LAST summer, I remember, a little vine-a Pumpkin vine-came out of the ground in a cornfield, 'up the road,' and there it was, in the midst of the corn, unseeing and unseen. So there was nothing for it, but to make the best of its way out to the fence that bounded the road, some eighteen or twenty feet distant, where there would be some prospect of its being appreciated, if it could. Could? But it did, for away it went, vine and leaves, baggage and all, through the corn, this way and that, out to the fence, and up the fence, three rails, and through the fence. And what do you think it did then? Just unravelled a delicate yellow blossom, and held it there, for every one passing to see, saying all the time, as well as it could-and it could as well as any body-" It's me!

See what I've done-this! Isn't it pretty?" Well, there it held it, and every body saw it, and no body thought any thing about it.

Passing that way in the Fall, lo! a PUMPKIN, rotund, golden, magnificent, held out at arm's length by the little vine; held in the air-held week after week, and never laid down, nights, nor Sundays, nor any time.
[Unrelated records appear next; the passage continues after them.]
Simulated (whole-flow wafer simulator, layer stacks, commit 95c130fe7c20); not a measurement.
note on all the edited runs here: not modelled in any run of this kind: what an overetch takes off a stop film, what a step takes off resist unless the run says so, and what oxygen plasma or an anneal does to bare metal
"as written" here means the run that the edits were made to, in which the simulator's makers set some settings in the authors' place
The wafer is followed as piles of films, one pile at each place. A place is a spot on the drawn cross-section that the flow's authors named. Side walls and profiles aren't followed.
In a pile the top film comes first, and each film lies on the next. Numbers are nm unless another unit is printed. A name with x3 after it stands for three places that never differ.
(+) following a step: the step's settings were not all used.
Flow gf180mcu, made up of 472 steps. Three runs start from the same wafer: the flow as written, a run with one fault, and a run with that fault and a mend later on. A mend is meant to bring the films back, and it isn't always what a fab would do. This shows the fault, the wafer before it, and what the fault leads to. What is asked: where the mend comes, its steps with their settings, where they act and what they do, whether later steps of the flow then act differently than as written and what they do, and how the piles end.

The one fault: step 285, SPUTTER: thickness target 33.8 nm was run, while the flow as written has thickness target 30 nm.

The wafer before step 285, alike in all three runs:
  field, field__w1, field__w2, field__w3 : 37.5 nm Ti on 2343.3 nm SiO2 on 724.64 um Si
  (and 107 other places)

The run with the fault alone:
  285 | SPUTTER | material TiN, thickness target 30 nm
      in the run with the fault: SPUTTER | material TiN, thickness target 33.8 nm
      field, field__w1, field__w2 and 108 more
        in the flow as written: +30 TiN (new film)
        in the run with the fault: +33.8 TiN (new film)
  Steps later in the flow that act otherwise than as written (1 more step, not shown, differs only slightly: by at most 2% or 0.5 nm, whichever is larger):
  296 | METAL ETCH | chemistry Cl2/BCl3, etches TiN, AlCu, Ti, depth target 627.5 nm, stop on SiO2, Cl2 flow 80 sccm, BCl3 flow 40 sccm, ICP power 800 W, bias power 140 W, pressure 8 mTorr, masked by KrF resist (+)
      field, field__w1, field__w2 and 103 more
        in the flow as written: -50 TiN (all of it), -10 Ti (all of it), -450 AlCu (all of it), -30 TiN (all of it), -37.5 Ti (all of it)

Now, "man your brakes"-rig your levers, ye Archimedes-es, and pump up from the earth, and along that vine, and from the surrounding air, the raw material for just such another article as that, and you shall have two summers to do it in. Bring on the Alembic, wherein shall be distilled from the falling rain, the essence of Pumpkin, and we'll let it go without painting.

Death.

THE world is curved round about with Heaven, and Heaven never seems nearer than in June. Its great blue rafters bend low on every hand, and how one can get out of the world, without getting into Heaven, is to us a physical mystery.

Childhood enters life at the east, coming in, like a young swallow, beneath the eaves; but like Desdemona's handkerchief, he is "little," and he stands erect under the low-curved roof. On he goes, into the middle of the world. How swells the dome above him, and manhood is erect still. But "westward, westward," is the word, and by and by, he bends his head beneath the roof. They say he is old—that the weight of years is on him-that he is looking for a place to sleep; but it is only that he may clear the rafters. Low and lower does he bend, until, with form quite doubled, he creeps out just between Heaven and Earth, and is seen no more.

Death is not afraid of the sunshine, for he comes in June. The rustle of ten thousand leaves does not startle him; the breath of ten thousand flowers does not charm him away. Indeed he loves flowers, for has not a dainty Singer declared that he reaps

"The bearded grain at a breath,

And the FLOWERS that grow between?"

There's a house down in the valley-you can see it from my window-where, when they numbered their treasures, they said, and kept saying, "three, three, three," and there was melody in the monosyllable-a trinity of blessing in the "three;" but

DEATH was counting all the while, and “one” he was numbering as his own, and his count―alas! for it— was the surest. One star fell from the blue air; it was Heaven aloft, still. One white rose drifted down to earth; it was summer all the same. And soand so what? Philosophy may analyze a tear, but it cannot curve a hope in it-it cannot bid it “ exhale." It may make a spectrum, but it cannot make a smile. And the text for this is a brief one :

DIED,

On Saturday night, the 18th of June,
End of the little week of Life,

And it is Sunday to-morrow and to-morrow,
EDITH J. DARLING,

Aged 13.

Amiable, she won all; intelligent, she charmed
all; fervent, she loved all; and
dead, she saddened all.

Beside the little brother who had gone on before, an empty chrysalis is lying. Who seeks EDITH? There is a realm where

"December's as pleasant as May”—

where it is June all the year long. There is a Recording Angel, and a book lies open before him; and the page for " June 18th, '53," bears, in letters of light, the name—EDITH.